Exception: Unable to read file: /home/sda/rtejada/orbitize/tests//rv_testdata.csv. 
 Please check file path and format.

The `quant_type` column displays the type of data each row contains: astrometry (radec) or radial velocity (rv). For astrometry, `quant1` column contains right ascension and the `quant2` column contains declination. For rv data, `quant1` contains radial velocity data, while `quant2` is filled with `NaN`. The table contains each respective error column. 

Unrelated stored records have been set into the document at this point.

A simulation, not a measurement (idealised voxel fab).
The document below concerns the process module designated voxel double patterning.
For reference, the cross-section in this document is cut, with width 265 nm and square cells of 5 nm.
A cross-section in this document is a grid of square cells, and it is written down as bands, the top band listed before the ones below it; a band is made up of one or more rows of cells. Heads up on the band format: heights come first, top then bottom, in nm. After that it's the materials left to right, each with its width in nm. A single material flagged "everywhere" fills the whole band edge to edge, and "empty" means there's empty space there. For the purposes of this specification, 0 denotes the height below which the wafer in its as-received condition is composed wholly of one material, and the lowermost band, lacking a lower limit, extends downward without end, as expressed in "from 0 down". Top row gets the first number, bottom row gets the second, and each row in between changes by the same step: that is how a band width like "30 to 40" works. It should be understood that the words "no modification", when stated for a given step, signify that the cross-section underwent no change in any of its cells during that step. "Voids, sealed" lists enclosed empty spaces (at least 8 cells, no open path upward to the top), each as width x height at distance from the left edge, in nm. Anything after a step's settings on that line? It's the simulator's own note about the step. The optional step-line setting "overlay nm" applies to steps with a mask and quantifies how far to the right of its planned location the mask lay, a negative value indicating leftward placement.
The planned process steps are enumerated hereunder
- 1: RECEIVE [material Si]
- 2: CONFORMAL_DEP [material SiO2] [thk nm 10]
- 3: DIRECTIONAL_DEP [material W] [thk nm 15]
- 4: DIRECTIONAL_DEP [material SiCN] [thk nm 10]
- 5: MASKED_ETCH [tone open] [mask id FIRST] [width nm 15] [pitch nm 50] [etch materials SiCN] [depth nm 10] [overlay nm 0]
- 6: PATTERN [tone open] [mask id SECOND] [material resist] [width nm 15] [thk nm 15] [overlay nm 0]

We can now initialize the `Driver` class. MCMC samplers take time to converge to absolute maxima in parameter space, and the more parameters we introduce, the longer we expect it to take.

## Create Driver Object

For orbit fits using RV data, it is always necessary to fit the primary and secondary masses (`m0` and `m1`respectively as separate free parameters. This differs from the astrometry-only case where fitting the total mass `mtot` suffices. We must therefore set the system keyword `fit_secondary_mass` to `True` when initializing the Driver object.

In [None]:
filename = "{}/rv_testdata.csv".format(testdata_path)

# system parameters
num_secondary_bodies = 1
system_mass = 1.97 # [Msol]
plx = 57.78 # [mas]
mass_err = 0.05 # [Msol]
plx_err = 0.05 # [mas]

# MCMC parameters
num_temps = 5
num_walkers = 30
num_threads = mp.cpu_count() # or a different number if you prefer


my_driver = driver.Driver(
    filename, 'MCMC', num_secondary_bodies, system_mass, plx, mass_err=mass_err, plx_err=plx_err,
    system_kwargs = {'fit_secondary_mass':True,
                                  'tau_ref_epoch':0},
    mcmc_kwargs={'num_temps': num_temps, 'num_walkers': num_walkers, 'num_threads': num_threads}
)

Since MCMC is class object in orbitize, we can assign a variable to the sampler and work with this variable like so:

In [None]:
m = my_driver.sampler

# RV Priors

The priors for the two radial velocity parameters, the radial velocity offset (gamma), and jitter (sigma), have default uniform prior and log uniform prior respectively. The gamma uniform prior is set between $(-5,5)$ km/s, and the jitter log uniform prior is set for ($10^{-4},0.05$) km/s. In `system.System`, we define the parameter `m1` as the companion mass and `m0` as the stellar mass. The prior for `m1` is a log uniform prior and is set for ($10^{-3},2.0$) The current version of orbitize addressed in this tutorial returns the stellar radial velocity only. 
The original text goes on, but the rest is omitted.